Lewin’s initial job in Silicon Valley was at Sony Business Recording Systems in Cupertino as a regional salesman, thanks to a friend and college roommate who quit Sony to take a job at IBM and introduced Lewin as his replacement. Lewin was selling Sony video cameras and recorders to the Valley’s budding tech industry, knocking on the doors of Tymshare, Applied Materials, Tandem, Intel, Memorex, and Apple in the late 1970s. He was quickly promoted to district sales manager after nine months and covering territory that stretched from South San Francisco to Monterey.

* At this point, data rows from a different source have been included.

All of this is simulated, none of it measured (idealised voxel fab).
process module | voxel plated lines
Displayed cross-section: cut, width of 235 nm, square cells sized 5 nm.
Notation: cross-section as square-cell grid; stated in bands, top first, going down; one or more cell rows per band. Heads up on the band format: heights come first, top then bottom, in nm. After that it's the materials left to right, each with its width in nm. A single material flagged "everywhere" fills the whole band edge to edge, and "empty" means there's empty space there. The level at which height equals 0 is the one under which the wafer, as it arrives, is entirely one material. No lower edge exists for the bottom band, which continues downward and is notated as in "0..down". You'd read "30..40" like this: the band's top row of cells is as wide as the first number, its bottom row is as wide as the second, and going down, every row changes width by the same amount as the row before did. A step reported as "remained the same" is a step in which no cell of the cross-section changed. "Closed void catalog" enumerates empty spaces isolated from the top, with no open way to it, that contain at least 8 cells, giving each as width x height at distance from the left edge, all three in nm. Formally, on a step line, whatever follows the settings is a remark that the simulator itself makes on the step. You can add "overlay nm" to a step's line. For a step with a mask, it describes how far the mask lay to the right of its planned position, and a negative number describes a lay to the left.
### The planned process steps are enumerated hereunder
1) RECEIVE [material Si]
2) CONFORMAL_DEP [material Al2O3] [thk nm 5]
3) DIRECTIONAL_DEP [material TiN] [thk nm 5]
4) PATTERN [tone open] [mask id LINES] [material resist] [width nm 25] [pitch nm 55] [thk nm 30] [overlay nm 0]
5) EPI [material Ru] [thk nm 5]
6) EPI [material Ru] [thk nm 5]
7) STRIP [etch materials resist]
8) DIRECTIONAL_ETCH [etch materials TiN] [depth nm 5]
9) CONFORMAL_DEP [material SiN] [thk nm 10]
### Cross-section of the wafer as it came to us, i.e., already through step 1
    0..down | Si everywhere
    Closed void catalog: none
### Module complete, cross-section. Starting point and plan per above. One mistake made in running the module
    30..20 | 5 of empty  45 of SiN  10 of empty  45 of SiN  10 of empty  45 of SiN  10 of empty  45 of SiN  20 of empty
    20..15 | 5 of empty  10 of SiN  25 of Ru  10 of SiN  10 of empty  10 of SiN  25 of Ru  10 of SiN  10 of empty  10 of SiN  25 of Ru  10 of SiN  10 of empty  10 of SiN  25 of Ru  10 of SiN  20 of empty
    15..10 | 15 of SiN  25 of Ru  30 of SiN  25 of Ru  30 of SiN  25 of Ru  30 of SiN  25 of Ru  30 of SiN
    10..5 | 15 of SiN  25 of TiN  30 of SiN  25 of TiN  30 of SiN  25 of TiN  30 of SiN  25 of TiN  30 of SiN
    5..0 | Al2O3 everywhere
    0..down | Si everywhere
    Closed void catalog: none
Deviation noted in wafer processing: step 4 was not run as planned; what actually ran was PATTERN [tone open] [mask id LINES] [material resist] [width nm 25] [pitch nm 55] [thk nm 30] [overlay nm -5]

During a 1980 meeting with Steve Jobs concerning Sony’s new 3.5-inch floppy disk drive—which was ultimately chosen for Apple’s new Macintosh computer—Jobs recruited Lewin into Apple. And the rest, as they say, is (computer) history.
Lewin worked at Apple from 1981 to 1985 in a number of lead marketing roles, but perhaps most notably as director of Education Sales and Marketing of the Macintosh Division, which launched the original Mac to a new generation of computer users and salvaged the Macintosh’s initially lackluster sales.
Lewin eventually left Apple in late 1985, recruited again by Jobs as a cofounder and vice president of Sales and Marketing at NeXT. After five years at NeXT, Lewin went to work for GO Corporation in 1991, a maker of mobile computing devices, which ultimately failed.
In 1995 Lewin founded Aurigin, a patent and intellectual property asset management enterprise software firm, and Kidsoft, which focused on educational software and was invested in by the Hearst Corporation.
Lewin was recruited by Microsoft in 2001, where he developed business relationships with companies and individuals in Silicon Valley to promote and advocate for Microsoft in the Valley. He describes his initial role as being a kind of “mayor” for Microsoft. During Lewin’s 17-year career at Microsoft, he created groundbreaking initiatives to bring technology awareness and solutions to individuals, businesses, and organizations worldwide, launching efforts to engage the entrepreneurial and venture capital communities and leading strategic technical diplomacy efforts. In his last role, Lewin led Microsoft’s 2016 US presidential campaign technology engagement, IoT public/private partnership development, and artificial intelligence “AI for Earth” initiative, while establishing the company’s overall Civic Tech initiative. Throughout his tenure, he also oversaw Microsoft’s 32-acre Mountain View campus, housing nearly 2,000 employees.